I’m with ithiliana on Wicked – read it once and wasn’t a huge fan. I’ve only heard the soundtrack to the musical, and I loved that, though I don’t know how I’d feel about the show itself.
I love the Baum books, though a couple of Thompson’s are really really fantastic. What’s the one about the little boy with the three different colored pearls? Rinkitink in Oz I think – my all about Oz book is at my parents’ house. Though I’m still pissed that she re-spelled Nome as Gnome. There was an explanation for the odd spelling that Baum used!
Amandajane5: Prince of Pingaree–the three pearsl–in Rinkitink of Oz–that was one of my favorites–also with the PIRATES!
ALl my books are packed up because of the flood (until concrete slab dries out all the way, we cannot get new flooring installed, whimpers).
I also love Speedy–and his pet dinosaur Terrybubble–and Cloud Island!
MRA/ANTI-FEMINIST and OZ crossover–OK, so I started thinking about Oz, and adaptations, because of discussion here, then went back and read the incredibly long thread fertilized by Mr. AWS, and now I keep thinking of how Trolls would fit in Oz (the movie).
AWS: to the tune of Lions, and Tigers, and Bears, Oh My (of course): “Feminists, Zionists, and Sadists, Oh My!” ALthough now I think about it, he would be great as the Cowardly Lion.
NWO: He’s the Tin Woodman: “if I only had a brain” I could write coherent sentences!
This is incredibly nasty of me, but oh, well, I’ve already pissed him off, and his ongoing “nobody is real except ME” pisses me off bigtime, so: MRAL would be cast as a Munchkin. Maybe all the Munchkins. Although he would do fairly well as the Scarecrow because he certainly needs a heart.

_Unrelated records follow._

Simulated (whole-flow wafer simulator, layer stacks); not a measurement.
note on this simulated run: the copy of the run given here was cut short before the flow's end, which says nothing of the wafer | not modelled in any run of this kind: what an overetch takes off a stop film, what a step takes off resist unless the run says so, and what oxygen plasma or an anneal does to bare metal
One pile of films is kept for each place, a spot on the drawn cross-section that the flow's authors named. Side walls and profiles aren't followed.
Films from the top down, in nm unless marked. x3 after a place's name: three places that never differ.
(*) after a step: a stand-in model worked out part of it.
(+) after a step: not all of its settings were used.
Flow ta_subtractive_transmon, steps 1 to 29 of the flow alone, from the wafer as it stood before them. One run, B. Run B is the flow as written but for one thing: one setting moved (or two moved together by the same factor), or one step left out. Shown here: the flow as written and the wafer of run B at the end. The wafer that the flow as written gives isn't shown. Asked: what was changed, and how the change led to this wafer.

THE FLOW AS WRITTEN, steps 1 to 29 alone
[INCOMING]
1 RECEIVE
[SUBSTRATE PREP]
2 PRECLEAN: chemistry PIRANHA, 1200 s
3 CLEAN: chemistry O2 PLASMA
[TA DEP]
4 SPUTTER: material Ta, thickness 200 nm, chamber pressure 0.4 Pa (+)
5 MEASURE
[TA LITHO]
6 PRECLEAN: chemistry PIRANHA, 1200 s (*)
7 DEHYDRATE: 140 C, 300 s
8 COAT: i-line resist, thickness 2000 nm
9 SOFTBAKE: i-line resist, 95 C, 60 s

I would play the Wicked Witch, OF COURSE! (The WW would Win because this is a FEMINIST adaptation which is in fact an allegory for how the Evil Wicked Feminists have been manipulated by the Rothschilds sadists Man Behind the Curtain into ruining the cleanblooded manly USian American men and the wonderful LAND they built.
The part of Dorothy, the HERo, the young woman with an incredible imagination and love could only by played by Ami Angelwings.
For sequels, I’d cast Pecunium as Johnny Fix it (a friend of the Shaggy Man who doesn’t get a huge part (except he could in my adaptaton) but should.
TATTOOS!
Mr. AWS said all feminists have tattoos. I haz tattoos! (But not very many shoes). Rather spend my money on books and tattoos, though I have more shoes now than I used to (NINE pairs)
So has there been a ‘share your tattoo’ thread here at Manboobz evah?
I got my first tattoo in 1983 on a summer abroad program–it was my Oxford souvenier. A little rose on my left shoulder, one that wouldn’t show when I had a shirt on. Got it at Lionel’s World Famous Tattoo Parlor.
Later to celebrate turning 50, and getting promotion to professor, (and paying off students loans and truck), I got MOAR tattoos: at Bongo’s in Paris (Texas).
On my right upper arm, I have my fandom pseud (Ithilana) transliterated into the Belerian dialect of Sindarin Elvish (one of Tolkien’s 14 invented languages). The colors are a blueish purple and green (purple and green being my favorite colours since my Oz days–Emerald City and Gillikins FTW!). The true Tolkien nerds who know Elvish can translate it, but even those of us who don’t know Elvish (a friend did the transliteration for me) can often recognize the script.
On my left side, I wanted MOAR roses; my artist redid the rose from 1983 which had faded a bit, and then created a wonderful twinining rose vine that starts at the original rose, goes up over my shoulder, and winds around my upper arm–red roses, and she included THORNS. It’s lovely.
The roses–well long story short, it’s a reclamation of rose imagery which has been used in poetry for too long as a male-controlled metaphor for women’s vaginas which become a synecdoche for women’s bodies (since the 14th century when the Crusaders brought roses back to England). My main emphasis in my undergrad program was British literature, and poetry, so I was steeped in rose imagery . I’ve taught a whole unit in my intro to poetry class on the tradition to the great shock of my poor studenst who, brought up in Texas, do not realize that there was ever any sex in poetry until recently when the godlesscommieperverts took over. So the roses are mine.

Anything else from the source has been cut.